Data visualization is a growing field, Lupi says, and in the eight years since she co-founded the New York and Milan-based information design firm Accurat, the team there has swelled to 35 people. But the visibility of her work is about to hit a new level, as is, in a certain way, her chosen discipline: Lupi has just been named the newest partner at the powerhouse design consultancy Pentagram, known for its work with everyone from American Express and Saturday Night Live to Slack and The Wing.

“I feel that the fact that they’ve been interested in talking to me about being a potential partner is a testament to how data can be used as a design material, as a communication tool,” says Lupi, no longer a potential partner, when we sat down in a large, sunlit conference room at Pentagram’s office in New York.

Lupi brings Pentagram’s partner count to 24, the biggest it’s ever been. The last time the company added a partner in New York was April 2012, when both Natasha Jen and Emily Oberman joined the team (though it went on a spree last year and hired four new partners in London, where its other main office is located).
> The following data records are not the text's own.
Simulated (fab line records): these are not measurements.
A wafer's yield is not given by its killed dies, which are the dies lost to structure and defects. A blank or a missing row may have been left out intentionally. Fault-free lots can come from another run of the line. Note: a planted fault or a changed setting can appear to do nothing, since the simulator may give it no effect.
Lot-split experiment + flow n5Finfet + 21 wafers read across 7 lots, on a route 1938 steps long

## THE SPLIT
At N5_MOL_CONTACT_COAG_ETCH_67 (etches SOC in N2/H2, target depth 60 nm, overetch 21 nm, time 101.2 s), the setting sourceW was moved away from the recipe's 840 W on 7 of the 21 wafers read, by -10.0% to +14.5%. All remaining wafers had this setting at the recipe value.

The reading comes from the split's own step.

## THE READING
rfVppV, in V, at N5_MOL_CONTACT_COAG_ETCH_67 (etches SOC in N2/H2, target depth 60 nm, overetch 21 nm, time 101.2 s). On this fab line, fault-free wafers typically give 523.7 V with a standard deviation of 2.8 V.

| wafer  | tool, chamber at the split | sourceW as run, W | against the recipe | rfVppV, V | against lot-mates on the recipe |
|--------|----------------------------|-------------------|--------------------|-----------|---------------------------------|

At Pentagram, the appointment of a new partner is a big deal, owing to the company’s unusual structure. Established in 1972, the firm has a collectivist attitude and adheres to a longstanding constitution, which exists in its original form with only small modifications. It spreads profits and decision-making power equally among its self-governed partners—all designers—irrespective of seniority or how much business they brought in during a given year. There’s no CEO. The partners do collaborate with one another, often across disciplines, but essentially operate their own studios, though the local offices meet on a weekly basis and the entire group convenes twice a year. These all-partner meetings, chaired by one of the partners on a rotating basis, are about sharing work with the group and discussing business dynamics, Pentagram’s publishing program, its website, and trends in the industry.

“One vote against and it’s over, truly. We’ve seen it happen.”

And these all-hands meetings are where the team might take a formal vote on a new partner. Surfacing and evaluating potential candidates is what Natasha Jen and fellow partners Abbott Miller and Luke Hayman described to me as an ongoing, organic, and epically long process—stretching to two or three years in some cases. Names first bubble up from one of the core offices in New York and London, and the team might bring that person in to give a presentation. Eventually they’ll be floated at one of Pentagram’s twice-yearly meetings, and then the entire international team needs to get on board. Approving a new partner requires unanimous support. “One vote against and it’s over, truly,” says Miller. “We’ve seen it happen.”

Lupi’s relationship with Pentagram began when she met Michael Bierut, a longtime partner in New York, at a conference in South Africa where they were both speaking. They got to talking, and she told him about her “vision of the world and design;” not long after, they ran into each other again while giving their TED talks at the same event. Bierut and designer Jessica Helfand invited Lupi to speak at their Yale School of Management class and on their podcast, “The Design of Business | The Business of Design.” Eventually, over breakfast, Bierut asked Lupi if she’d consider a partner position, catching her “really off-guard.” Then she started meeting all of the other partners.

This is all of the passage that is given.